[Notes] (Ir)Reproducible Machine Learning: A Case Study

A reminder of how easy it is to screw up when doing applied ML research

Aug 27, 2021 · 633 words · 3 minute read machine-learning dataset

I just read this (draft) paper named “(Ir)Reproducible Machine Learning: A Case Study” (blog post; paper). It reviewed 15 papers that were focusing on predicting civil war and evaluated using a train-test split. Out of these 15 papers:

12 shared the complete code and data for their results.
4 have errors.
9 do not have hypothesis testing or uncertainty quantification (including 3 of 4 papers with errors).

Three of the papers with errors shared the same dataset. Muchlinski et al.[1] created the dataset, and then Colaresi and Zuhaib Mahmood[2] and Wang[3] reused the dataset without noticing the critical error in Muchlinski et al.’s dataset construction process — data leakage due to imputing the training and test data together.

The remaining paper — Kaufman et al.[4] — include proxy variables in the prediction model, which also introduced data leakage.

Two of these papers (Wang[3] and Kaufman et al.[4]) also committed the “crime” of using k-fold cross-validation with temporal data. Again, this created data leakage.

For the readers who are not familiar with the term, data leakage is when the model training process uses information that will not be available at prediction time.

For example, if we want to predict a person’s height as an adult right after they are born. Using the size of their shirts as an adult as a covariate/independent variable is using a proxy variable.

If some of the weights at birth are missing, using the test data to create an impute model would also create leakage. The impute model may see that one of the people in test data was weighted 3.5kg and is 1.75m tall. It would use that information when filling missing values and tilt the prediction value for that person towards 1.75m.

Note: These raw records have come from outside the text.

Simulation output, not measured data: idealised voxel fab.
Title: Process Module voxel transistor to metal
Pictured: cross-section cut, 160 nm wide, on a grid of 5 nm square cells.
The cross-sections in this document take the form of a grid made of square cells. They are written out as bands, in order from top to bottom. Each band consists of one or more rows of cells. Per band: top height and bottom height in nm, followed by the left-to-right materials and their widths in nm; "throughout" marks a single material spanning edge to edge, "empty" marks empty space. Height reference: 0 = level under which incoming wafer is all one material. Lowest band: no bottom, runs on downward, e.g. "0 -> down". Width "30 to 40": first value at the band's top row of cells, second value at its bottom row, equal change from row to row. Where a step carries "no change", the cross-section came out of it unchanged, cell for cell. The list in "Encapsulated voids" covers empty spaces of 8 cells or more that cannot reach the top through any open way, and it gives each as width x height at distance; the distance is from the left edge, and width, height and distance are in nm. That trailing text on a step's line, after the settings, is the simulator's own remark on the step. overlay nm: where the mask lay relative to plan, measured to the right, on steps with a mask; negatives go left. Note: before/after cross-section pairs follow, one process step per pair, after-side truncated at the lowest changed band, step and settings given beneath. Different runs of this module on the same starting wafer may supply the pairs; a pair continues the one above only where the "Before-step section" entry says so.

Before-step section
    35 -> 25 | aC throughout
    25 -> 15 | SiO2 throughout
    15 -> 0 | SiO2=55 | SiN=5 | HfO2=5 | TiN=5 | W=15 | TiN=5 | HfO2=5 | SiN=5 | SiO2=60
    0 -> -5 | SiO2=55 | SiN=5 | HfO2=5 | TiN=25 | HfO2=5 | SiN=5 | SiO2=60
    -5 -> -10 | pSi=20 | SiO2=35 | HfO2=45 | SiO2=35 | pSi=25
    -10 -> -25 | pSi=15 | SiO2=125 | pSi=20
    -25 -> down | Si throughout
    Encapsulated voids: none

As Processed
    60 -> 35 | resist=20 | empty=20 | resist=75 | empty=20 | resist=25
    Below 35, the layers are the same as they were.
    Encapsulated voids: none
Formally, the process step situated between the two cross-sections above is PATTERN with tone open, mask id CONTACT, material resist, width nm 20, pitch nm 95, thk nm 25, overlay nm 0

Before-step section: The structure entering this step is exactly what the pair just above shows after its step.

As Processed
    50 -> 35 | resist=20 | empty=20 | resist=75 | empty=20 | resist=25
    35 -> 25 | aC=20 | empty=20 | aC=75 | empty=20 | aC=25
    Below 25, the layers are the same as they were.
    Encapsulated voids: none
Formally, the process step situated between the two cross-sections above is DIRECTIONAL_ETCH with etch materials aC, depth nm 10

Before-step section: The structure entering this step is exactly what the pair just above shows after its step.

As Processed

Finally, if we have two cohorts of data — one from 1900 and one from 2000. Mixing them together and employ k-fold validation would make the results much less reliable. The average height back in 1900 would be much lower than in 2000. In this hypothetical scenario, we collect height data once a century. Correctly stratifying the data when doing validation would show that it is very hard to predict the heights as an adult of infants born 100 years later. But usually, the line is more blurry. If the data is collected once a year, the damaging effect of using k-fold validation would not be as severe. It would be a subject of debate about whether it is appropriate to use k-fold.

This study also suggests that we should provide some uncertainty quantification, such as reporting bootstrapped confidence intervals for model performance. I’ve seen deep learning papers that train huge models provided the standard error of the model performances. If they can do that, there’s no excuse for us not to give the uncertainty information for much smaller models and datasets.

Overall, it is a very thought-provoking paper. The authors emphasized that the purpose is not to bash the authors who wrote the erroneous papers but to make us aware of the fact that applied machine learning research is still the wild west. We should exercise caution and be mindful of common pitfalls when doing work in this field.

References

David Muchlinski et al. “Comparing Random Forest with Logistic Regression for Predicting Class-Imbalanced Civil War Onset Data”. en. In: Political Analysis 24.1 (2016), pp. 87–103.
Michael Colaresi and Zuhaib Mahmood. “Do the robot: Lessons from machine learning to improve conflict forecasting”. en. In: Journal ofPeace Research 54.2 (Mar. 2017), pp. 193–214.
Yu Wang. “Comparing Random Forest with Logistic Regression for Predicting Class-Imbalanced Civil War Onset Data: A Comment”. en. In: Political Analysis 27.1 (Jan. 2019), pp. 107–110.
Aaron Russell Kaufman, Peter Kraft, and Maya Sen. “Improving Supreme Court Forecasting Using Boosted Decision Trees”. en. In: Political Analysis 27.3 (July 2019), pp. 381–387.